Simple generators should have `__len__` or `__length_hint__` when possible

Simple generators such as (x+10 for x in foo) or (0 for _ in range(100)) should offer __len__ and __length_hint__. To achieve that, these methods can in turn call foo.__len__() and foo.__length_hint__().

2 Likes

What’s the plan when the comprehension has a conditional (aka if part)?

3 Likes

By Laurie O via Discussions on Python.org at 04Sep2022 23:06:

What’s the plan when the comprehension has a conditional (aka if
part)?

Let’s ignore __len__. But __length_hint__ could legitimately return
len(foo) anyway, or alternatively raise NotImplemented which is
also defined by the spec.

Cheers,
Cameron Simpson cs@cskk.id.au

There have been many suggestions to add length to iterators (including generators). But there is a serious problem with that: the length of an iterator is not well-defined.

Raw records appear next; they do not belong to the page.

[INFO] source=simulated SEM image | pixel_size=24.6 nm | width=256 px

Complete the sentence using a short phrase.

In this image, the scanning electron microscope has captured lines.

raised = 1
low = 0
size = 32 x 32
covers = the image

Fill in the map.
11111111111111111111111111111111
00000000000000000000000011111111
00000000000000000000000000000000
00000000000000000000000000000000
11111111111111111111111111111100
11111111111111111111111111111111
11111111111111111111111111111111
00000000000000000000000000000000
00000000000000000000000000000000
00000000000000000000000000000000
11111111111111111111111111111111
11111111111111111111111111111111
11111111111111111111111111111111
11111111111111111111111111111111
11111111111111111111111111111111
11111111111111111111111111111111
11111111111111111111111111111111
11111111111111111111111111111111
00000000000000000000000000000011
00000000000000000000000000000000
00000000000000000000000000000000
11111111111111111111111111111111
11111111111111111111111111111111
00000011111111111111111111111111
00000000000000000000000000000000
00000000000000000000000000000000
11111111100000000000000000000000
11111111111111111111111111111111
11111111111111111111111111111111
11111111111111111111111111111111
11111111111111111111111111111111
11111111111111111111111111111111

Here is a simple example. Let’s start with a list, L = [10, 20, 30, 40]. The length of L is well-defined, and obviously 4. So that’s fine.

Now let’s make an iterator. Either of these will do:

it = iter(L)
it = (x for x in L)

What’s the length of it? We want the invariants:

  1. The length of the iterator should be the same as the length of the list L.
  2. That means that the length of the iterator should be constant, unless we modify (add or remove items) the list L.
  3. If the length of the iterator is N, then for a in it should loop N times.

Another way of stating 3 is that if you call list(it), the length of the new list should be N, which of course is the length of the original list L.

Those 3 invariants are very simple. Unfortunately they are impossible. Consider:

L = [10, 20, 30, 40]
it = iter(L)
next(it); next(it); next(it)
assert len(L) == 4  # the list L has not changed
print(len(it))
assert list(it) == [40]

What would you expect to be printed?

If it prints “1”, that breaks invariant number 1 and 2, but keeps invariant number 3. It also requires the iterator object to keep track of how many values it has yielded.

If it prints “4”, that keeps invariant number 1 and 2, but breaks invariant 3.

Either way, whichever answer you give, some of the invariants will be broken, and len(it) will behave weirdly and confusingly, and upset people.

L = [10, 20, 30, 40]
it = iter(L)
next(it); next(it); next(it)

# Option 1:
assert len(it) == len(L)  # Passes.
assert len(it) == len(list(it))  # Fails.

# Option 2:
assert len(it) == len(L)  # Fails.
assert len(it) == len(list(it))  # Passes.

Iterators with a length are fundamentally broken.

I feel like the biggest problem here is deciding whether whether __len__ or __len_hint__ should measure the total length of a generator at creation time regardless of how many times next() has been called or whether it should measure steps needed to exhaust it, effectively being equivalent to sum(1 for _ in itertools.tee(generator)). From a commonplace intuition standpoint both appear equally valid to me, and that can raise some confusion.

I do not understand why you are considering the points 1. and 2. They do not make sense for len(). They only make sense with a freshly created iterator before we start to consume it.

I think that if len() has to be implemented for iterators then only the point 3. should be considered.